Dearest Ars Magica authors:
I've been playing ArM since its 3rd edition and I still really love it. The 5th edition gives a lot of detail and structure the previous editions lacked of. We have almost all the tribunals detailed, also, which is great. The latest, Faith and Flame, is wonderful and full of ideas, and it's one of the best works I have read. The same to others 5th edition Tribunal books.
BUT there's something REALLY FRUSTRATING: Why, for Hermes' shake, there's not any statistic of the covenants' libraries in the 5th edition tribunal books???
3rd and 4th edition tribunal books had the libraries, the auras, the Aegis, etc, detailed, AND THAT WAS GREAT. It's a very useful reference when our players want to interchange books with another covenant or negotiate studying in it.
So, why cannot we have that information for the 5th ed tribunal books?
I'm afraid the answer could be something like: "Because that way every troupe can personalize the libraries to the level of power of their saga".
If that's the answer, please, please, please understand that it's DEEPLY FRUSTRATING. Tribunal books should be complete reference books. They have always been in previous editions, and I don't understand why in 5th, by far the best edition, we don't have them. They should be books from which the Storyteller takes ALL THE BORING INFORMATION (statistics, I mean) that it's really hard to make from the scratch so that it doesn't hamper the game. Here I talk about libraries, but also applies to magi's statistics (almost absent from the tribunal books either).
When a Tribunal book is published, the authors define a lot of plots, and we, as Storytellers, take them or not, modify them or not. They help us a lot because that way we taste the true flavour of the tribunal. Well, that's great. Couldn't we have the same for the covenants' statistics? Once we had them, we could modify them if we feel them too powerful or too weak. But at least we would have something to work on.
I know a library implies a large list of books that it's hard to elaborate. Because of that, it should be enough to have several guides in the supplements to use each covenant library. The Durenmar library has general rules about how to get information, for example. That kind of orientation would be great.
To give another example, I don't know what books to design for Aedes Mercurii (in the Provenzal tribunal), a very old covenant that should have a big library. I have found myself in front of the players with a book detailing the tribunal but having to improvise the library they have, with my best poker face when they asked to study with them.

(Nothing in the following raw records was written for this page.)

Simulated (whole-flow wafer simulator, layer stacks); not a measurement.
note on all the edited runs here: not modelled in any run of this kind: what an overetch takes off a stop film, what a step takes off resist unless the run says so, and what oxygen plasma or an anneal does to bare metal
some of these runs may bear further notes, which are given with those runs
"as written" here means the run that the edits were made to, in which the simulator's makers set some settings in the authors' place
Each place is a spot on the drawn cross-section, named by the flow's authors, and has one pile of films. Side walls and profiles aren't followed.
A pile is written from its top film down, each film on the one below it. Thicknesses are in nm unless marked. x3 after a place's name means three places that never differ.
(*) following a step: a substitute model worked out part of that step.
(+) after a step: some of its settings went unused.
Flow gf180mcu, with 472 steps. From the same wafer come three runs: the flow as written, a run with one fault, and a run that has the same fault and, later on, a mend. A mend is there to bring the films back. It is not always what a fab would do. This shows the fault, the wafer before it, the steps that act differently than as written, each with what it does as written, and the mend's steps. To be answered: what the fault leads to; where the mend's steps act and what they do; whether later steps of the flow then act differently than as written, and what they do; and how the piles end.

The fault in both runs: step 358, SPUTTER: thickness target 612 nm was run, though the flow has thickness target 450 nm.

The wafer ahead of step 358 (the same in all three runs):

I think there's a common error (not only in Ars Magica but in many RPGs) that is to consider that is good not to give information to game masters and players in order to "not restrict their creativity". No, folks, that's not it. If I spend my money in a book I expect to have all the important information inside. I am mature enough to discard what I don't like. But if the author says me: "No, look, I didn't design the spells/monsters/city/NPCs in this book you have just bought because it's better that you create them your own way", then I get really annoyed and think I wasted my money and my time.
Well, that is my complain. Sorry if I sounded hard, because I didn't intended to. I think that the rest of the content of the tribunal books is really, really great. A wonderful work. But the library subject is, indeed, annoying.